As a follow-up to my top 15 Sci-Fi movies of the 1950's, I present my Top 10 of the 60s...

Okay, I'll start with some honourable mentions and also rans...

First, Sci-Fi really blossomed into something special on TV in the 60s, and while this is a movie list, honourable mentions need to be made for the Twilight Zone, The Outer Limits, The Time Tunnel, Lost in Space, Voyage to the bottom of the Sea, Land of the Giants, and the mighty Star Trek. British TV didn't lag, producing such things as Dr Who, The Avengers, and The Prisoner.


Second, a number of spy movies seemed to impinge on the arena of Sci-Fi, but none of them cut it as a 1960's Top 10 Sci-Fi movies. These include some of the Bond movies (eg Dr No, You Only Live Twice, Casino Royale), the Flint movies, the Matt Helm movies, and the Man from Uncle movies (most of which were cut together episodes of the TV series...).


Other ones that I liked but didn't cut the top 10 were the plant-fests Little Shop of Horrors, Day of the Triffids, Robinson Crusoe on Mars, First Men in the Moon and Quatermass and the Pit. The only other movie of note that is considered something of a classic but doesn't make my list cos I don't think it's that great (except the swimming pool scene) is Alphaville.



So to the top 10...


10) Barbarella

A cool bit of sci-fi fluff with the beautiful Jane Fonda as Barbarella, and the saucy Anita Pallenberg as the bad girl (I just have to think of her saying, in that secy low voice, 'pretty pretty' to get...well you work it out), and the angel guy and the orgasmatron....okay, not as much fun as it looks at first glance or if you read the blurb on the back of the box, but still plenty of fun anyway...


9) The War Game

This was made in 1965, and still is shocking as hell. Dealing with the build-up and then aftermath of a nuclear attack on an English town in a pseudo-documentary style, and banned by the BBC when it was made(the BBC commissioned it), this is still a powerful little movie that lays down what can happen when decision-making gets detached from plain humanity.
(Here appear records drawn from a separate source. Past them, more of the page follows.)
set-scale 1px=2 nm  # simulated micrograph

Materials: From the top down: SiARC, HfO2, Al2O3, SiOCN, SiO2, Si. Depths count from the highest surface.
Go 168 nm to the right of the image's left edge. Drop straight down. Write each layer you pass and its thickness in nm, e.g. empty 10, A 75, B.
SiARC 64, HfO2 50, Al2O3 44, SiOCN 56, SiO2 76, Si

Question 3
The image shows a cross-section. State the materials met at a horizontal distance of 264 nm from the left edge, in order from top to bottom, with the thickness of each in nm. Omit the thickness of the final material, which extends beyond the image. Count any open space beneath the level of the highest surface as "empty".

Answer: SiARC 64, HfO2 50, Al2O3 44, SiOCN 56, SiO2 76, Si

One that should be shown to everyone that thinks that America (or any other nation) would be justified in using nuclear weapons in anything even close to civilian areas.


8) Planet of the Vampires (Terrore nello spazio)

This is a very cool and stylish Italian horror/sci-fi movie, following a similar framework to [i Forbidden Planet[/i] about a intergalactic military craft landing on a planet and then being laid siege to my strange forces that reside there. There are in fact no vampires, but rather aliens taking over the bodies of the crew. Nicely atmospheric, very stylish and cool, with one or two very eerie scenes.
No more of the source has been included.